Jenny Bayliss lives in a small seaside town in Kent, England, with her husband; their children having left home for big adventures. She went to university aged 39 to study part-time for a degree in Creative and Professional Writing, whilst she continued to work as a baker. She now writes for a living. She loves reading books, listening to books, and writing books. She likes long walks, baking days, and is obsessed with stationery.
Jenny doesn’t believe in saving things for best and shamelessly wears party dresses to the supermarket. She keeps a small wand in her handbag for luck and is rarely seen without her beloved Dr Martin boots; her husband always hoped they were a phase she’d eventually grow out of. You can find her on Twitter and Instagram.
In this post, Jenny discusses the process of writing her new romance novel, A Season for Second Chances, the importance of showcasing female characters over 40, and more!
Name: Jenny Bayliss
Literary agent: Hayley Steed at The Madeleine Milburn Literary Agency
Book title: A Season for Second Chances
Publisher: G.P. Putnam’s Sons
Release date: October 19 2021
Genre/category: Contemporary Romance
Previous titles: The Twelve Dates of Christmas
Elevator pitch for the book: When Annie Sharpe’s patience with her unfaithful husband finally runs out, she leaves him and her restaurant business behind. She finds herself—literally and metaphorically—in a small seaside village with big characters and discovers that life and love doesn’t stop after 40. On the contrary, it’s alive and kicking!
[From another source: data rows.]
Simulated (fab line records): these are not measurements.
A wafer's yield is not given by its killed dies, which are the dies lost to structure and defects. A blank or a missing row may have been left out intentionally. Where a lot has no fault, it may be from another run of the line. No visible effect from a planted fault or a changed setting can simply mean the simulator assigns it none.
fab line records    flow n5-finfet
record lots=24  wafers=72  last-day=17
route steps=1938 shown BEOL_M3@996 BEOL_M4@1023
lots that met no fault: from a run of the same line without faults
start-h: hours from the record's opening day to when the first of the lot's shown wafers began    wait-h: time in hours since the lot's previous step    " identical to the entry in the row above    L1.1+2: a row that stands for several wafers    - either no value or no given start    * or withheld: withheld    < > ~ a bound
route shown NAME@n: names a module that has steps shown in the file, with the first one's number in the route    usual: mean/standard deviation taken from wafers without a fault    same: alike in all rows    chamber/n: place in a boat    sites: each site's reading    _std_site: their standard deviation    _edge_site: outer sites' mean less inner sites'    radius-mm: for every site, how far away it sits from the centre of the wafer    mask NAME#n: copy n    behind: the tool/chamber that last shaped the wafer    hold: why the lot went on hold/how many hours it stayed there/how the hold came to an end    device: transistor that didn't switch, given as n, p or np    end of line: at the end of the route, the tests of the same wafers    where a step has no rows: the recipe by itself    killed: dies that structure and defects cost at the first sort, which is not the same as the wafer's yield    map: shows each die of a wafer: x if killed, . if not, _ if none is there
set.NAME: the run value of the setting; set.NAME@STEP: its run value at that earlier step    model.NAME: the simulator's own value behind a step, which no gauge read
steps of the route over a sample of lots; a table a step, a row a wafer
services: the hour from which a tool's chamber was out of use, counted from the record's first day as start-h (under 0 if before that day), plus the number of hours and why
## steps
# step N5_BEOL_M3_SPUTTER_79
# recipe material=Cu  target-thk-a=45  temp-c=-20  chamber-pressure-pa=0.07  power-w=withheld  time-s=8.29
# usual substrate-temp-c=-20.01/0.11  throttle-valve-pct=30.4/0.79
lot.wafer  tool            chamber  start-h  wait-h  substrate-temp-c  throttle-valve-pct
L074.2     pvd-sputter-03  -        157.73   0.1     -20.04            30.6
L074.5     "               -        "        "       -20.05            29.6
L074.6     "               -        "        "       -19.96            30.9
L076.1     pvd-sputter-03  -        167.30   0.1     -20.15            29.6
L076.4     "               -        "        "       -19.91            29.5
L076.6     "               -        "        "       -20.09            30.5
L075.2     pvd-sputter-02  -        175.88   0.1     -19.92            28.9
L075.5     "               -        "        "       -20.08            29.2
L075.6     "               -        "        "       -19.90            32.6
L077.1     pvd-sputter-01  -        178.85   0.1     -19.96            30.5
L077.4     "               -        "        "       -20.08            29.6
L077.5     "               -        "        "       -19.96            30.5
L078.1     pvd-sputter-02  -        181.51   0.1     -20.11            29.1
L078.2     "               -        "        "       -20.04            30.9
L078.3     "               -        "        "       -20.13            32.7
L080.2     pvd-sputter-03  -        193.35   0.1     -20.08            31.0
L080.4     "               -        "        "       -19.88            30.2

What prompted you to write this book?
Despite inroads being made, we still live in a society where women over 40 are often perceived as being “over the hill” and dismissed to a role of supporting actress in their own lives. This is of course ludicrous because women don’t stop being sexy and vital and interesting when they reach middle age. If anything, those attributes are enhanced, because with age comes a deeper self-confidence and sense of knowing exactly what we want (I speak as woman in her late 40s).
I wanted to write a story about a woman in her 40s starting over, one with grown-up children and business success, and all the wisdom and baggage that an older character would carry with them. And to show her journey as she discovers that she is still the leading lady in her own life, and that love, happiness, and fulfillment are there for the taking, even with laugh lines and slightly saggy boobs!
How long did it take to go from idea to publication? And did the idea change during the process?
I had the idea for A Season for Second Chances whilst I was still editing my debut novel, The Twelve Dates of Christmas. So I made a few notes and let it marinate until I had time to get to it. I would say from starting to write it to publication was about 18 months.
The basic idea—Annie striking out on her own in a seaside village and being conflicted by her past—remained a constant but the nuances of her relationships with the other characters, and the other characters themselves, shifted and changed as I got to know them better.
One character in particular had a much larger role in my original draft and affected the way the two main protagonists discovered each other. But my editor made me realize that her story was such a big tangent that it was in danger of making the whole manuscript feel unstable. So, I decided to pare back her role to tighten the overall story. Not everyone makes the cut.
Were there any surprises or learning moments in the publishing process for this title?
I am still very new to the publishing process, so I get surprised a lot!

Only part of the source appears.